What started as a recession-beating tactic seems to have become ingrained in shoppers in the United States. They just can’t get enough of store brands, aka generics or private label products.
A new study of 500 U.S. consumers conducted by the management consulting company Accenture shows that 64 percent of shoppers’ grocery carts were at least half full of store brand products — and 39 percent said they’ve bought more store brands in recent years. This is in line with an April 2012 study conducted by Perception Research Services indicating that 38 percent of U.S. shoppers have bought more private label products than they did in 2010, with 86 percent of shoppers saying they purchase at least some store brands on a regular basis.
The rise of store brands has been a phenomenon typically associated with recessionary times, but in recent years, consumers have favored store brands for reasons other than price alone. Two-thirds of shoppers do indeed say they buy store brands because they are cheaper; according to the Accenture study, however, 50 percent of consumers surveyed buy store brand products because they perceive the quality to be just as good as the brand-name equivalent, and 42 percent say they buy private label products because they trust a particular store’s brand.
Start throwing around terms like “quality” and “trust” and marketers of brand-name products become very nervous.[more]
It’s a well-known fact that it is difficult if not impossible for a brand-name product to compete on price with a store brand, which essentially offers a generic version without the snazzy branding, priced to undercut the brand-name. Brand-name marketers have depended on consumers being loyal to their brands to overcome that price differential, and they often tout product quality and customer service as distinguishing factors.
If consumers’ perceptions are changing to the extent that they regard store brands of equal quality to brand-name products, brand-name marketers will be faced with a sobering challenge — either drop prices or lose market share. The Accenture survey indicates that 87 percent of shoppers would buy more brand-name products if they were offered at the same price as the comparable store brand — but 51 percent said it would take a permanent price reduction of the brand-name product, matching the price of the store brand, to persuade them to return to purchasing the brand-name product.

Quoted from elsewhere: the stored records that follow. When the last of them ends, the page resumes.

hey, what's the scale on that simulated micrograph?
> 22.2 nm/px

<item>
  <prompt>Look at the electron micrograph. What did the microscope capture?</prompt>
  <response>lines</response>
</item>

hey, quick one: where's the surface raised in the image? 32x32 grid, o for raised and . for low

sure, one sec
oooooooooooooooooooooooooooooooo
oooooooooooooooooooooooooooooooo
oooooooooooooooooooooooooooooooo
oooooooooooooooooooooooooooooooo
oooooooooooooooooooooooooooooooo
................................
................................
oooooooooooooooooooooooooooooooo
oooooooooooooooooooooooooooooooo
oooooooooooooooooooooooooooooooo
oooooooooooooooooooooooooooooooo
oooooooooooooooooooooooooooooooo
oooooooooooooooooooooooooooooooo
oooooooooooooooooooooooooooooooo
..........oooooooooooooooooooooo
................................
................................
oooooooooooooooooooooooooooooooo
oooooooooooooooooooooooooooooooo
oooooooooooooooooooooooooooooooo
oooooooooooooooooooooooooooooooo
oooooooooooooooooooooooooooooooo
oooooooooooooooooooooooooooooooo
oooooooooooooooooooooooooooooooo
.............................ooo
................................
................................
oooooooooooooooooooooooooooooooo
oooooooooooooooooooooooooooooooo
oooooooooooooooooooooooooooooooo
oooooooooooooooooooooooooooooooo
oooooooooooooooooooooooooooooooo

Bob Berkey of Accenture’s Consumer Goods & Services practice says with the rise in popularity of store brands, “market position and profitability are at stake” for brand-name products. “Consumer goods companies must create a clearly defined private-label strategy that understands the unique attributes that drive preference and loyalty in their consumer, engages with them across multiple channels and creates an excellent customer experience,” Berkey notes.
But even that may not be enough. Berkey suggests a whole new way of doing business may be needed for brand-name products and store brands to coexist. “Extreme competition between retailers and consumer goods companies can result in inefficiencies and waste for manufacturers and retailers, and undifferentiated products for the consumer,” according to Berkey. “Consumer goods companies must develop a balanced strategy of collaboration with retailers in some areas and competition in others. This new dynamic — where competitors become partners — will require a considered focus from manufacturers.”
That being said, it appears that the product landscape has changed forever, even as economic conditions improve: 77 percent of shoppers say they will not decrease the amount of store brand products they buy — even if their disposable income returns to the same level as it was before the economic downturn.